Admas (1994) defines compliances as the management of regulatory risk – the risk that a rule or regulation will broken and explain that this risk has many elements (financial risk, litigation risk, risk of regulatory … and reputation risk). Accordingly managers observe and assess these before making decision on compliances. An important factor in this process is also the level of enforcement in each country.     

          Review of literature disclosed that where a country change accounting language from their local standard to IFRS the financial figure also changed.

 Objectives

The objectives of present study are:

  1. To find out whether adaption of IFRS significantly impact on Assets Turnover Ratio or not.
  2. To find out whether adaption of IFRS significantly impact on Fixed Assets Turnover Ratio or not.
  3. To find out whether adaption of IFRS significantly impact on Return on Assets or not.
  4. To find out whether adaption of IFRS significantly impact on Net Profit Margin or not.
  5. To find out whether adaption of IFRS significantly impact Receivable Turnover or not.
  6. To find out whether adaption of IFRS significantly impact on Return on Equity or not.
  7. To find out whether IFRS is more conservative compare to Indian GAAP or not through comparability Index for all the activity based ratios.

 

HYPOTHESES

The followings hypotheses have been formulated whether there is any difference between IFRS and Indian GAAP for preparing the financial statement.
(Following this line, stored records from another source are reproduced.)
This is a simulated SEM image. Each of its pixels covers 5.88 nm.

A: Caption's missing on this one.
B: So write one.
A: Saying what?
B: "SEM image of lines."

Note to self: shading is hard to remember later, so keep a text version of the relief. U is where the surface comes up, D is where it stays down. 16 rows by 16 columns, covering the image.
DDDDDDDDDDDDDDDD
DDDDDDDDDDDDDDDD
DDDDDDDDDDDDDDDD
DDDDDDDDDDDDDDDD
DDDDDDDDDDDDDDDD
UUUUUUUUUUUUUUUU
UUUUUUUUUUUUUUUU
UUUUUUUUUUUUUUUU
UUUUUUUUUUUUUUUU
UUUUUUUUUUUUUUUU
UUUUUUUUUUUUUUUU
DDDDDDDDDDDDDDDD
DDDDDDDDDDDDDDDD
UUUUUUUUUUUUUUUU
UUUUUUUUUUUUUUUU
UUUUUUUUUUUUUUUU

Ho1 There is no statistically significant difference of Assets turnover ratio calculated on Indian GAAP and IFRS based financial statement

Ho2 There is no significant difference of Fixed assets turnover ratio calculated on Indian GAAP and IFRS based financial statement

Ho3          There is no significant difference of Return on assets turnover ratio calculated on Indian GAAP and IFRS based financial statement.

Ho4 There is no statistically significant difference Net profit margin calculated on Indian GAAP and IFRS based financial statement

Ho5 There is no statistically significant difference of Receivable turnover calculated on Indian GAAP and IFRS based financial statement

Ho6 There is no statistically significant difference of Return on equity calculated on Indian GAAP and IFRS based financial statement

 

Research Methodology

In this section demonstrate the research sample together with method of data collection, measurement of variable and tools and technique of statistical analysis.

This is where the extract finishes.